Rain Garden

Vocabulary

Flooding and its effects are common, a day-to-day challenge in some countries in the world. But when it comes to “world leader”, the situation is different. You don’t expect a rain storm could damage your property or be the cause of the lost of loved ones.

Hurricane Joaquin didn’t touch land on the East Coast of the US, but it has devastated South Carolina, leading to land erosion and the lost of the lives of 15 people. Governor Nikki Haley said: “We haven’t seen this level of rain in the Lowcountry in 1,000 years,”, according to AccuWeather.

“A solid week of rainfall … sent about 1,000 to shelters and left about 40,000 without drinkable water.”, CBS News reports. Does this mean that we should consider building more resilience in vulnerable areas?

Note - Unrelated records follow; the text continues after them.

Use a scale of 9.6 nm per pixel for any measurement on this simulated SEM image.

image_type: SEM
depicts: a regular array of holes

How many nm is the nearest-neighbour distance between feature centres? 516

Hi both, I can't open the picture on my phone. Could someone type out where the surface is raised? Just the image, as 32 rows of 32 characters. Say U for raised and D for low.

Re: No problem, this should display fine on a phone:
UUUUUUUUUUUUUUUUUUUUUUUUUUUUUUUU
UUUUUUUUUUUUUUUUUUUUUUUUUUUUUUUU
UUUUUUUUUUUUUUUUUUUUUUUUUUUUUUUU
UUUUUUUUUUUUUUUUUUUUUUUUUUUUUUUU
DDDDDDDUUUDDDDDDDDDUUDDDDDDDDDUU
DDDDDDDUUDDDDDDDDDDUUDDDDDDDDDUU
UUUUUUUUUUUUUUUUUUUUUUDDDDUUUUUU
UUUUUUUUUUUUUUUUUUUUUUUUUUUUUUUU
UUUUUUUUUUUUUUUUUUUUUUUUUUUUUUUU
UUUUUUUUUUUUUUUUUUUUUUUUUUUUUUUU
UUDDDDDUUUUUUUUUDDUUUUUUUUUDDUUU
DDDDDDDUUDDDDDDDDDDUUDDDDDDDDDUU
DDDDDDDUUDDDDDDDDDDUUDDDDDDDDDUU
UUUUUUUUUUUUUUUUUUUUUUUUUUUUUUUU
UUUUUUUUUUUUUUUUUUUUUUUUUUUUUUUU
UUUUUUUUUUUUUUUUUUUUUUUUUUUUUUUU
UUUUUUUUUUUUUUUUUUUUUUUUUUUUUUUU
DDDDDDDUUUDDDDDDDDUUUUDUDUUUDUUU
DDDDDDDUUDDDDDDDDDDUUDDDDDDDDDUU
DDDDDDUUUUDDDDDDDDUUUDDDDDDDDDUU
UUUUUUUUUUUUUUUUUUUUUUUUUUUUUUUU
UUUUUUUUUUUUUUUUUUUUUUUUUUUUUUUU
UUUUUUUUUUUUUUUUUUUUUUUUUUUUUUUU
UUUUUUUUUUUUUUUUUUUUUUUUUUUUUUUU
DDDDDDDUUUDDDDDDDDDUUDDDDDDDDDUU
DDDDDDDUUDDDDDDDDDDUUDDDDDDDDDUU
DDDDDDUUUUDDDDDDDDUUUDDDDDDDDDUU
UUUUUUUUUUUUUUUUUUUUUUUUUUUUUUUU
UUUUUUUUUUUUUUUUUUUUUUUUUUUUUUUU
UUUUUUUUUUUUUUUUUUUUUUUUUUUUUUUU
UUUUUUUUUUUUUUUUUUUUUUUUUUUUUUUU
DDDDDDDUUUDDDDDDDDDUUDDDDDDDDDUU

Rain Garden - Hurricane Joaquin

Rain Gardens

During a symposium in New York City for the closing of the Healthy Trees Healthy Cities internship, Ecology and Environmental college students Kylene Colón and Ishmael Akahoho presented an alternative to face urban flooding with a nature-based solution.

“Rain gardens are shallow depressions that have native plants with deep roots, that have the ability to withstand extreme moisture”, explain Colón during the presentation of their project: a booklet with step-by-step instructions to build you own rain garden.

“These special landscapes can be placed almost anywhere, like a driveway, the city’s sidewalks, in a park, and it will drain more water when a storm threatens the population”, Akahoho mentioned.

Rain Garden 2

So, which are the benefits?

  • Improves an area’s natural beauty.
  • Rain water will be filters by plants before reaching underground waterways.
  • Reduces water pollution.
  • Protects an area from flooding by collecting overflow.
  • Increases pollination, as it attracts birds and butterflies.
  • Improves the aesthetics of an area.

The booklet information is shared on the internship’s official website and is to be presented to public and private school, as a hands-on project for resilience building in the communities.

The Healthy Trees Healthy Cities initiative is coordinated by The Nature Conservancy.